I didn't know him, I don't know the family, I don't personally know any Hasidic Jews, but the death of that eight year old in New York last week really rattled me.
It wasn't just because he was a kid, although that's always dreadful. He's also not the first kid that's been killed walking home. It was just the whole circumstance. The practice run they'd done to make sure he knew the way. The compromise: he was limited to seven blocks, his parents were meeting him at a pre-arranged intersection. The terrible bad luck of it all, the one man he asked for directions once he got lost took him home and killed him.
It made me think: so much for free-range kids.
I've talked about free-range parenting before. I really like it. I've always wished I was prepared to give my kids more freedom. I wrote that previous post while we were still in Sydney and I have to say, rural life engenders more confidence, for better or for worse. We're less inclined to helicopter, I feel like even though there's dams and roads and potentially feral cattle that the risks of mad people seem less. Which I'm sure is not actually statistically true.
And then, poor Leiby. What a horrible thing. Was he put in danger? Should they have waited till he was nine?
You know what? It's bullshit. Please excuse my language. It's a horrible thing but it's newsworthy. And so we hear of it. How many kids died last week from, I don't know, choking?
My friend Vanessa and I, many years ago, had a day at work when we watched a workmate receive the news that their best friend's kid had just choked to death on a chewable vitamin C tablet. Neither of us had kids. We were shocked to pieces. And it was so awful for the family and their close friends that I was amazed it didn't make the news.
But it doesn't. They don't make TV shows out of things like that.
And while I don't know anyone personally who has been murdered, I do know families, two in fact, who have lost toddlers in back yard swimming pools. How are those odds?

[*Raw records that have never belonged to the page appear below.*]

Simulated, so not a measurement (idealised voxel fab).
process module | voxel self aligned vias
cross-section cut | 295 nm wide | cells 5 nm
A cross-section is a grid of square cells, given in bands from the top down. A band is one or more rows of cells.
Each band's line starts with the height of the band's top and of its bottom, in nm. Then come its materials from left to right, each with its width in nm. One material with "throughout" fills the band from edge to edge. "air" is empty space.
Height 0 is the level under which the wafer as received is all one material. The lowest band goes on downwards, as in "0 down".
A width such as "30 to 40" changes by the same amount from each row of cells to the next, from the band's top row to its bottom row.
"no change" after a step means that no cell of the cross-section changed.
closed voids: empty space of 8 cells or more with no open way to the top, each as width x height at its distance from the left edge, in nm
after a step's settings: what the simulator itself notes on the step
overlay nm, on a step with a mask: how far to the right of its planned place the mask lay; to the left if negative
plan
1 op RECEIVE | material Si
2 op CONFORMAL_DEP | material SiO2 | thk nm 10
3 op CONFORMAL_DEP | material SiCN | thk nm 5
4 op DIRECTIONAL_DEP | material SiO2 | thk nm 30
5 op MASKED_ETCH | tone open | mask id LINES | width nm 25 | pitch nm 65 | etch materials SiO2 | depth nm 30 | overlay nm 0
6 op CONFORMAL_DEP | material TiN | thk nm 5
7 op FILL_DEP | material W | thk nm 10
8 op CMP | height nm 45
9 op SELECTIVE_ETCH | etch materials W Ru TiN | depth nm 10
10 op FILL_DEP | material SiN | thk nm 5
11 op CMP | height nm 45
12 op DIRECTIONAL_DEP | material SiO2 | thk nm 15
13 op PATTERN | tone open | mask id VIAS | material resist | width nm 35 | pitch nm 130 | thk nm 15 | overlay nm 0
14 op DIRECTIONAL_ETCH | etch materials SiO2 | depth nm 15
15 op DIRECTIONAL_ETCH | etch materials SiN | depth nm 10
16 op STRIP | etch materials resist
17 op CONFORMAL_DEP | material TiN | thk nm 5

It's so easy to want to hold our kids close. It seems like the best and most loving thing to do. Except of course it isn't, and we don't hold the deck of cards which says where the madman will fall. Maybe I'll never get a backyard pool installed but I will let a kid walk home sometime.
I have no doubt when the time comes and they drive off in my car with P plates on it that I'll be gripped with worry.
But we have to try and trust, and live, and let them do stuff. Let ourselves do stuff. Let them create their own excellent stories totally unedited by us.
And hope, our whole lives, to remain un-newsworthy.